In this series of crypto-bites, you're in for a treat! We introduce and explain Riposte[CGBM15], an anonymizing micro-blogging platform for millions of users. This brainchild of Henry Corrigan-Gibbs, Dan Boneh, and David Mazières, uses innovative cryptographic techniques to thwart mass-surveillance. It is so resilient that it maintains anonymity of writers even if \(n-1\) out of \(n\) compromized Riposte servers are colluding in de-anonymizing users. Unlike classic anonymizing systems that use mix-nets, Riposte is based on a variation of PIR (private information retrieval) database, where the database server has no means to know which user wrote a specific row.

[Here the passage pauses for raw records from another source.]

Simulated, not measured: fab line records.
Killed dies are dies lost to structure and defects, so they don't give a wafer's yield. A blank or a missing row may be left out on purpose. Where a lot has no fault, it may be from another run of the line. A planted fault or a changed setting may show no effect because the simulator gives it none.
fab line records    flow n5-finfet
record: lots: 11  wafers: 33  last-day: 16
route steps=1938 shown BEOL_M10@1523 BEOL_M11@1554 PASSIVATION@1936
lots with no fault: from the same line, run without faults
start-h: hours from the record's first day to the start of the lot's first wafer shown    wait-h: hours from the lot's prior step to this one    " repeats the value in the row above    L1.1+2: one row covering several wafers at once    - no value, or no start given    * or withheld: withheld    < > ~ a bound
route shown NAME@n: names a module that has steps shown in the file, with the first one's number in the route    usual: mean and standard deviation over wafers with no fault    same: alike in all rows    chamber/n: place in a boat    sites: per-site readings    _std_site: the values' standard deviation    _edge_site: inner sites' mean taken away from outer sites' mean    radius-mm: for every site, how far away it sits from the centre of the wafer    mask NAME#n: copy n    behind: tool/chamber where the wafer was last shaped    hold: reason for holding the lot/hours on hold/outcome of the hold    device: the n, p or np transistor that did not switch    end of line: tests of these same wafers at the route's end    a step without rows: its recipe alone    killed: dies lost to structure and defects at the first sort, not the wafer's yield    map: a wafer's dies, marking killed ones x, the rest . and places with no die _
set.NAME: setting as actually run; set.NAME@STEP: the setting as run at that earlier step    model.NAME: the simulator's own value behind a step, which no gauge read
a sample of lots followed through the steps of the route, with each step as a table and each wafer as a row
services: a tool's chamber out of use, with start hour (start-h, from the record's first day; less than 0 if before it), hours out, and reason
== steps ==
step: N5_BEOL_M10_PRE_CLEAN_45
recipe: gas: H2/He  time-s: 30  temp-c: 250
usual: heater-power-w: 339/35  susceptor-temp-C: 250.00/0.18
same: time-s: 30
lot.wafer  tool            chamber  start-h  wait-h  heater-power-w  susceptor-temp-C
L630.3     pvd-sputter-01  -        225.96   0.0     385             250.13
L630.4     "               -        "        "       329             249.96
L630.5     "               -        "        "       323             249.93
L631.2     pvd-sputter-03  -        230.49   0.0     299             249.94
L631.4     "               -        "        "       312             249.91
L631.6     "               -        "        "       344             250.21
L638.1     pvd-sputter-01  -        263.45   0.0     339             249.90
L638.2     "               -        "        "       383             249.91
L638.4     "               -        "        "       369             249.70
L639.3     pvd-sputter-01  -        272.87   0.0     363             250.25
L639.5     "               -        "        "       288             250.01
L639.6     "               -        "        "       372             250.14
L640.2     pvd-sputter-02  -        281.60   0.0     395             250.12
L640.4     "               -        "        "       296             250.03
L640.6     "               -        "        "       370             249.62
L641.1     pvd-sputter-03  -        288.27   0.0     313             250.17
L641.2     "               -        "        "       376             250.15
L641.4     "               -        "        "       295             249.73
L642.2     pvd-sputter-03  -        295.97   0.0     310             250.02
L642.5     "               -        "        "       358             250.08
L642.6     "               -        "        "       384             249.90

Keywords: anonymity set, meta-data, secret sharing, writable pir, distributed point function, zero-knowledge proofs.
Setting the Stage
We're living in Geoge Orwell's disturbingly prophetic dystopia Nineteeneightyfour. Big Brother is watching us, all of us, 24/7/365, and there's no hiding from the Eye of Sauron and the Ears of Alexa, Siri, and Cortana. Just like the slaves from times past had to pay their own shackles, we're paying premium prices for the telescreens in our homes, and for our shiny tracking bracelets on the go, which thank to their planned obsolency, we have to replace every 2 to 4 years, so they can grow even better eyes, ears, and tracking abilities.
We're also busily writing our own Stasi file (still free of charge... for now), and we've all but sacrificed our minted freedom on the altar of transparent and freezable plastic money. The last whistleblowers sought political asylum in safe places with freezing winters and in embassies, and the powers that be are happily crushing the last remnants of dissent at home, and spreading wars, religious extremism, and general mayhem abroad. Things are looking bleak indeed, and everybody has bowed to the inevitable. Everybody? A small little village of cryptographers begs to differ...
"We Kill People Based on Metadata"
General Michael Hayden (retired), former head of the NSA, is on record for saying "We kill people based on metadata":
In a world of ubiquitous end-to-end encryption and the internet increasingly "going dark" thanks to crypto, the NSA's and other members' of the international Intelligence Community only hope to fulfill their controversial mission of global surveillance is
- to circumvent ciphers by using weaknesses in key management, implementations and communication protocols, as well as leveraging backdoors in operating systems and hardware,
- to collect meta-data on a huge scale and correlate those meta-data to discover their targets' social relationships graph to enable them pin-point people.
In this article, we'll focus on meta-data.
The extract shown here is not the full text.